V. Reeves, a community organizer with the Housekeys Action Network, led a “Community Care” day event for tenants of an apartment complex in Aurora at the center of recent gang reports that have made national news.
“We want to stand with some of our most vulnerable tenants in the city,” Reeves said at Saturday’s event.
Community leaders and organizations gathered to witness firsthand the conditions that tenants are facing at the Whispering Pines Apartment Complex on Helena Street.
“People are paying between $1,600 and $2,000 for these incredibly infested, unlivable conditions,” Reeves said.
The apartment complex is one of several in Aurora under scrutiny for uninhabitable living conditions. It’s owned by C-B-Z Management, the same property management company that left hundreds of tenants without homes after the city abated the Nome Street building.
Tenants at Whispering Pines fear they may face a similar fate.
Organizers told CBS News Colorado that a city official informed them tenants at Whispering Pines will have 15 days to vacate if the property management company does not respond to city requests or make repairs.
However, the city of Aurora told CBS Colorado it has not yet determined the next steps for Whispering Pines.
“They don’t have the means to move, and they lack support to apply for new housing,” Reeves said.
Reeves added that it’s even harder for residents to be accepted into other complexes due to rumors about a gang takeover in several Aurora apartment buildings.
“You have folks like Moises, who has been applying for a month. He lives in the apartments on Dallas Street, one of the other complexes, and says people have turned him down as soon as they see his address. People with jobs are being told they have to hide the fact that they are Venezuelan,” Reeves said.

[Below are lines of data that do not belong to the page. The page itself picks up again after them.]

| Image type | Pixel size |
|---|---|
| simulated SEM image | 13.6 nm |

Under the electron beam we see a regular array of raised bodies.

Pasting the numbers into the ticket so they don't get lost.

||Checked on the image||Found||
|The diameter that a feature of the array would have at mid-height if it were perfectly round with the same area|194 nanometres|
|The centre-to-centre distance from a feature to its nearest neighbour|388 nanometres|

In early September, CBS Colorado investigative reporter Brian Maass obtained a confidential report by a Denver law firm, commissioned by the building’s lenders, stating that a Venezuelan gang had taken over Whispering Pines by late 2023.
Venezuelan migrant Maria, who has lived at the complex for a few months, says those are just rumors.
“I traveled through seven countries just to get here, and to be treated badly — it’s ugly, it’s sad, and it hurts,” Maria said.
She said the narrative is deeply damaging to their community.
“We’re not all the same. Nobody is perfect, but we deserve an opportunity,” she said.
A spokesperson for the city of Aurora released a statement to CBS Colorado acknowledging the situation and clarifying the city’s position:
“We wholeheartedly understand and share in the frustrations expressed by Whispering Pines tenants. We are still working to get the property owners and managers to address the multitude of issues at their complexes, including Whispering Pines. We are using every tool available under state and municipal law to hold property owners and managers accountable, including actions that are not yet public. The property owners continue to rebuff or ignore the city’s efforts. It is their responsibility—and their responsibility alone under the law—to care for their tenants, as the city has no property right or legal interest in these properties. The city’s authority and resources only extend as far as state and municipal law allows.”
The abatement of the Nome Street building in Aurora displaced nearly 400 tenants, many of them low-income families. The potential condemnation of the Dallas Street building could leave even more tenants without homes and with limited city resources.